What is with this tendency to want to gatekeep the term "VPN" away from consumer-oriented providers? The general term "VPN" means exactly the same thing now as it did 20 years ago.

Virtual means it doesn't correspond to a physical network interface. Private means it involves encryption, as opposed to a basic tunnel like ipip or 6in4. And they've always been network interfaces showing up on some node, regardless of whether that node might have been a vendor's proprietary black box.

Decades ago there were fewer uses/topologies, dedicated "routers" were more important, and people naively trusted infrastructure. Those are the differences that have evolved with time. Quick searches say OpenVPN was released in 2001, and tinc in 1998.

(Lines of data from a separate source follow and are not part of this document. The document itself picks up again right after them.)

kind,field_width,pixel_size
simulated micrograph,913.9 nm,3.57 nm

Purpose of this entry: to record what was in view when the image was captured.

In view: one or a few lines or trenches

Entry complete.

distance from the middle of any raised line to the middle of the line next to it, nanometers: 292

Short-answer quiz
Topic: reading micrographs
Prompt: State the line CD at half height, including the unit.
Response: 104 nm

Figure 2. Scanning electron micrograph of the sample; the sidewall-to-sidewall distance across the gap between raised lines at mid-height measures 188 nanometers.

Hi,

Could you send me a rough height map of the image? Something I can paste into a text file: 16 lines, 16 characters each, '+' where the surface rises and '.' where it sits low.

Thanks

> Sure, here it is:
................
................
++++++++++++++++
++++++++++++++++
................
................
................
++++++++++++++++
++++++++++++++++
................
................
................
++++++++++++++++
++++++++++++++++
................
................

> Private means it involves encryption, as opposed to a basic tunnel like ipip or 6in4.

The common-sense meaning of "private network" was, and is, a network that is private. I had one with a bunch of my university friends - we ran our own network services that we wouldn't trust to the wider world, like we had back when we lived together and really did have our own private network.

A point-to-point line to the provider's router that then bridges you onto the public internet is a "private network" only in the most degenerate sense.

  • > A point-to-point line to the provider's router that then bridges you onto the public internet is a "private network" only in the most degenerate sense.

    You can make an analogous argument about the traditional corporate site to site VPN, which is a point to point link between routers that bridges two non-virtual networks. By your standard, calling that a virtual network is only true in the degenerate sense.

    I see your point about the possible meaning of "private", but I don't think that quibbling over the semantics is useful for much besides gatekeeping. There were plenty of corporate VPN links piping Internet-reachable IP addresses, just as there were plenty of VPN links with broken or nonexistent crypto.

    • > You can make an analogous argument about the traditional corporate site to site VPN, which is a point to point link between routers that bridges two non-virtual networks. By your standard, calling that a virtual network is only true in the degenerate sense.

      Disagree. "The network", in the sense that my PC, and Bob's PC in the next town, and the server in our colo space, are all on "the network", is virtual, in a pretty essential sense. Even if 68 of the links in the network are physical wires and only 2 of them are virtual, their existence changes the character of the whole. In the same way that we have an "international network", that would be important to think of and treat as international, even though it only has one cross-border cable.